Other News Materials 16 October 2007 08:23 (UTC +04:00)

( AFP ) - Japan has decided to cancel grants of up to 552 million yen (4.7 million dollars) to Myanmar over the shooting of a Japanese journalist, the foreign minister said Tuesday.

Japan has decided to cut its assistance in connection with the killing of Kenji Nagai, 50, in Myanmar last month, Foreign Minister Masahiko Komura said.

It is the first punitive action taken by Tokyo since Myanmar's junta launched its deadly crackdown on demonstrators, prompting Western-led calls for further sanctions on the military regime.

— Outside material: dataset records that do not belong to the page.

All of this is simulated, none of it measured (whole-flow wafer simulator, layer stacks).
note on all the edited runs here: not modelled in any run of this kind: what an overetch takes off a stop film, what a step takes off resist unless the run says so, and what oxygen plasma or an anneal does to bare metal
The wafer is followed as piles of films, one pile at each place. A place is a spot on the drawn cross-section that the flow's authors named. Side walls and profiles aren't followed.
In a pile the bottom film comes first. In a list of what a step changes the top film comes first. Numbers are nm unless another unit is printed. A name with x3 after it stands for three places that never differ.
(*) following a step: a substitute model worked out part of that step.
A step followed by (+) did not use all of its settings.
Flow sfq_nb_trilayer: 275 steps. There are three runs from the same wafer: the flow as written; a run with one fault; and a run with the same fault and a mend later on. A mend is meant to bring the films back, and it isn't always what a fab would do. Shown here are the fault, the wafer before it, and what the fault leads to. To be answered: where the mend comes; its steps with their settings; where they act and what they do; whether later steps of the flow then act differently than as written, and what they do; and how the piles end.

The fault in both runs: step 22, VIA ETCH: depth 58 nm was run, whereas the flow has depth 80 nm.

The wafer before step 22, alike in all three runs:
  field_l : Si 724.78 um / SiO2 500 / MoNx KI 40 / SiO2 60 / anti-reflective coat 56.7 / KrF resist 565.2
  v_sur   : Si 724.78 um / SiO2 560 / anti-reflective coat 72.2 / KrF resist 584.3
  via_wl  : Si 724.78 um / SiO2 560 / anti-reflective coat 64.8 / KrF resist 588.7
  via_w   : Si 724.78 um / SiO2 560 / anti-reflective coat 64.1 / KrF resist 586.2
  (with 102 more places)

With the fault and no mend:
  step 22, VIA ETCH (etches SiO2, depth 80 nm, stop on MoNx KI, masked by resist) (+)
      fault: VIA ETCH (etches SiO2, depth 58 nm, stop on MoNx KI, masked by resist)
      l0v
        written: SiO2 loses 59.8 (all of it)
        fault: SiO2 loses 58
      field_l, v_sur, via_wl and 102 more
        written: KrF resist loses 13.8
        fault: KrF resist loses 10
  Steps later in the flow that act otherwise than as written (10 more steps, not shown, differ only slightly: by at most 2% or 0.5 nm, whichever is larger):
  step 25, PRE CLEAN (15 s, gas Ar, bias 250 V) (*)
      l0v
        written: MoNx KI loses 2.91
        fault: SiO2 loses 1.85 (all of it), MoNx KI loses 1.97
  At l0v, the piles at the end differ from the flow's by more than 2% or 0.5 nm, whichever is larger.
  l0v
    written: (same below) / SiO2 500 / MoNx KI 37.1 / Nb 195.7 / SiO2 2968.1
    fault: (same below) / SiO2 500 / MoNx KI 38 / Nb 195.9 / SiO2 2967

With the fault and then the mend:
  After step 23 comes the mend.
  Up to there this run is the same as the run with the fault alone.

Japan, in a rare break with the United States and the European Union, has been one of the largest donors to Myanmar, although it says it only provides humanitarian aid to the country.

Japan's grants to Myanmar totalled 1.353 billion yen in the last fiscal year to March 2007.

Nagai, a video journalist for Tokyo-based APF News, was killed on September 27 in Yangon as he filmed the crackdown on protesters by Myanmar's junta after demonstrations led by Buddhist monks.

Television footage showed him apparently being shot at close range by security forces.

The cancelled grants had been intended to finance the construction of a human resources centre in Myanmar.

Japanese officials had earlier expressed caution about punishing Myanmar, fearing that the junta would not be hurt as it could still rely on economic support from China, its main ally.

Japan and China have often jostled for influence in Asia.

Japan in 2003 suspended low-interest loans for Myanmar's infrastructure projects to protest the continued detention of Nobel laureate and opposition leader Aung San Suu Kyi.